The remaining task is to decide which $b$($\bar{b}$) jet
to associate with which $W$ candidate.
For a $b$($\bar{b}$)-jet candidate,
the right $W$ boson partner was selected
by requiring the back-to-back condition as described above.
Fig.~\ref{AcopbW} is a scatter plot of the acoplanarity angles
of the two possible $b$-$W$ systems
where horizontal and vertical axes are the angles
of $b$-$W_{\ell\nu}$ and $b$-$W_{2-jet}$ system, respectively.
$b$-$W$ pairs having $\theta_{acop(b-W)} \leq 60^\circ$ was
regarded as daughters of the $t$($\bar t$) quarks.
\begin{figure}[hbtp]
 \begin{center}
   \includegraphics[height=6cm,clip]{\figdir/AcopbW.eps}
 \end{center}
 \caption{
       Scatter plot of the acoplanarity angles corresponding to
       two $b$-$W$ systems, where horizontal and vertical axes are angles
       of $b$-$W_{\ell\nu}$ and $b$-$W_{2-jet}$ systems, respectively.}
 \label{AcopbW}
\end{figure}

The selection efficiency after all of these cuts was found to be 15\%
including the branching fraction to the lepton-plus-4-jet mode of 29\%.
% $Id: framework.tex,v 1.13 2003/02/24 20:06:10 ikematsu Exp $
%
\section{Framework of Analysis}
\label{Sec:framework}

For Monte-Carlo-simulation studies of $t\bar{t}$ productions and decays,
we developed an event generator that is now included
in \texttt{physsim-2001a}~\cite{PHYSSIM},
where the amplitude calculation and phase space integration are performed
with \texttt{HELAS/BASES}~\cite{Murayama:1992gi,Kawabata:1985yt}
and parton 4-momenta of an event are generated
by \texttt{SPRING}~\cite{Kawabata:1985yt}.
In the amplitude calculation, initial state radiation (ISR) as well as
$S$- and $P$-wave QCD corrections to the $t\bar{t}$ system
~\cite{Sumino:1992ai,Murayama:1992mg} are taken into account.
Parton showering and hadronization are carried out
using \texttt{JETSET 7.4}~\cite{Sjostrand:1993yb}
with final-state tau leptons treated by \texttt{TAUOLA}~\cite{Jadach:1993hs}
in order to handle their polarizations properly.

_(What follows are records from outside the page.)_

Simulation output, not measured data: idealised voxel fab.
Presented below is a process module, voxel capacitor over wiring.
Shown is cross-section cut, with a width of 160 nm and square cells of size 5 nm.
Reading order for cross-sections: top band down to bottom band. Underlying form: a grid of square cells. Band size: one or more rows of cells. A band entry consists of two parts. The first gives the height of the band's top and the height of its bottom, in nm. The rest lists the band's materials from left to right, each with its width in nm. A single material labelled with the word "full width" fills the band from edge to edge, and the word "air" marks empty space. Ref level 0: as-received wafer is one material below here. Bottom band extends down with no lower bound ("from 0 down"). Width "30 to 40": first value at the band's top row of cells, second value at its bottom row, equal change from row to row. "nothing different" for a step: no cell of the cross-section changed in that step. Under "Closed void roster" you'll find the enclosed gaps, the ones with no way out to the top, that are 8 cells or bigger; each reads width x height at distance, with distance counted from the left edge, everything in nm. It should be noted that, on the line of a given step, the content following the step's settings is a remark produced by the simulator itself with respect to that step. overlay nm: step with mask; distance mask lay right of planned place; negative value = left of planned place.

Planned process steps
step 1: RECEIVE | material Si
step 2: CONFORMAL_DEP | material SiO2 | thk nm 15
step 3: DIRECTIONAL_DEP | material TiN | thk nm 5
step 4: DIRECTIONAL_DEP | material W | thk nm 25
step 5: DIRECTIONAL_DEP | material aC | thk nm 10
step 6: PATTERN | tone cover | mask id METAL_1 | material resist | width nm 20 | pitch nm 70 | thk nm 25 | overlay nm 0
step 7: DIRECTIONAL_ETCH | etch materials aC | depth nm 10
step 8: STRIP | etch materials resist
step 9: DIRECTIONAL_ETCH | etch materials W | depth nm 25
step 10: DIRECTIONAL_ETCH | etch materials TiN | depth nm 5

In this study, the top-quark (pole) mass is assumed to be 175~GeV
and the nominal center-of-mass energy is set
at 2~GeV-above the $1S$ resonance of the $t\bar{t}$ bound states.
This energy is known to be suitable for measurements of various properties
of the $t\bar{t}$ system at threshold~\cite{Fujii:1993mk}.
We will assume an electron-beam polarization of 80\% in what follows.
Effects of natural beam-energy spread and beamstrahlung are taken into account
according to the prescription given in \cite{Fujii:1993mk},
where the details of the beam parameters are also described.
We have assumed no crossing angle between the electron and the positron beams
and ignored the transverse component of the initial state radiation.
Consequently, the $t\bar{t}$ system in our Monte-Carlo sample has
no transverse momentum.
Under these conditions we expect 40k $t\bar{t}$ events for 100$fb^{-1}$.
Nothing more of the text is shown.